Automatic text summarization is a field that is experiencing much interest and research lately because of its many applications (automatically summarizing research papers, long reports, entire books, web pages, news, etc).
There are two ways of attempting an automatic text summarization: extractive and abstractive. The extractive is the easiest one, consisting of a “collage” of sentences extracted from the original document; the abstractive approach on the contrary focuses on obtaining a shorter version of the original text using different words and sentences, rephrasing the text in the same way as a human would do.
It is a difficult task because it implies a sort of semantic “understanding” of the text, something which it’s really borderline with strong AI objectives and that researchers have not yet fully obtained.
Deep learning for automatic summarization
Deep learning technologies resulted to be very promising for this particular task, because they try to mimic the way human brain works, handling several levels of abstraction and non linearly transforming a certain input into a certain output (in this process the output of one layer becomes the input of the other layer and so on). Obviously more are the layers, more is the deepness. Deep neural networks are widely used in NLP problems because their architecture works well with the complex structure of the language, for example each layer can manage a different task and then hand in the output to the next layer.

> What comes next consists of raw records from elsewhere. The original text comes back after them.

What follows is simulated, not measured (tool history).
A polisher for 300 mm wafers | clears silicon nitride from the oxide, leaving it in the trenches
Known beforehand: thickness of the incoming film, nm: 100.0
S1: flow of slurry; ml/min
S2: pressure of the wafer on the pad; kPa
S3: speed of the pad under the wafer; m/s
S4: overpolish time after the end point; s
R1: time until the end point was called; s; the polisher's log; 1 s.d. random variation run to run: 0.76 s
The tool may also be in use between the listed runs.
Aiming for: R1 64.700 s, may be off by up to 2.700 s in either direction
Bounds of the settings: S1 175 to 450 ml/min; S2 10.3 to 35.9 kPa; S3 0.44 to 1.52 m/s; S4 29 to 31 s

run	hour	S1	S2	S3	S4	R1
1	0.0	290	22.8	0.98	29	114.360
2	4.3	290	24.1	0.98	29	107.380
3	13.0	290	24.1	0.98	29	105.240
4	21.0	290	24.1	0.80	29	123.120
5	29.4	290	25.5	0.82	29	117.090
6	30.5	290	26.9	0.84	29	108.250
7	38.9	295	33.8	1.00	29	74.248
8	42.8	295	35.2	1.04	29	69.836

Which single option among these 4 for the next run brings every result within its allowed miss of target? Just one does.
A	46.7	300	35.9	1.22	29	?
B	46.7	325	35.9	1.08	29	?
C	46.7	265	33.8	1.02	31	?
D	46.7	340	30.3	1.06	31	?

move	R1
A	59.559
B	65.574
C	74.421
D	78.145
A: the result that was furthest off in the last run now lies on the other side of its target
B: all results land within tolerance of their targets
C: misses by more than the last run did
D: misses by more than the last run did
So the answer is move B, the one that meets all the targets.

The LSTM CNN based approach
Long short term memory neural networks (for short LSTM) are a kind of recurrent neural network particularly fitted to sequence prediction problems because they are able to learn order dependencies. They have an internal state that represents context information: they keep “in mind” inputs for a certain, not a priori fixed amount of time, and they can thus generate outputs based on contextual flexible information, because they depend not only on the current state but also on previous inputs. Classical recurrent neural networks (RNN) are not capable of correctly handling the problem (referred to as the “vanishing gradient problem”) represented by the impact of each given input on the network, which can unpredictably be insignificant or massive. LSTM networks were designed to solve this problem and they are so capable of handling successfully “sequential processing task in which we suspect that a hierarchical decomposition may exist, but do not know in advance what this decomposition is” (Felix A. Gers, et al., Learning to Forget: Continual Prediction with LSTM, 2000), just like a text in which the comprehension of what is being said may depend on what is written before but also on what lies ahead in a continuous going back and forth.
For this reason, LSTM networks perform extremely well on complicated problems like speech recognition, translation, speech synthesis, audio and video analysis, and abstractive summarization where there is a high, complex hierarchy between one part of a text or of a sentence and another part.
Convolutional Neural Networks (CNN) are another kind of neural network that are particularly good when used for problems with spatial inputs, like images, videos or also letters (as they have a spatial as well as a symbolic aspect). They are applied to computer vision, object recognition, image classification, and so on.
Abstractive summarization using the LSTM CNN model
LSTM networks are not capable of handling problems where the input is spatial, but are particularly good where sequences are implied. And here is where the combination of the two comes in: a CNN-LSTM model can be used whenever you have inputs that have spatial characteristics but that come not isolated but as a sequence.
The CNN layer is used for feature extraction and then the LSTM layer works on sequence prediction using as inputs the outputs of the CNN layer. More in detail, the CNN layer is used to extract “semantic phrases” from sentences and then the LSTM network is used to produce text summaries that rephrase and shorten the original text.
If you think of it, a sentence, a paragraph or a document do have a spatial and also a temporal structure, so abstractive text summarization using lstm cnn based deep learning is truly a sensible approach that is gaining more and more adepts and that currently outperforms other approaches to abstractive text summarization achieving the highest values for ROUGE1, ROUGE2, and ROUGE-L evaluations.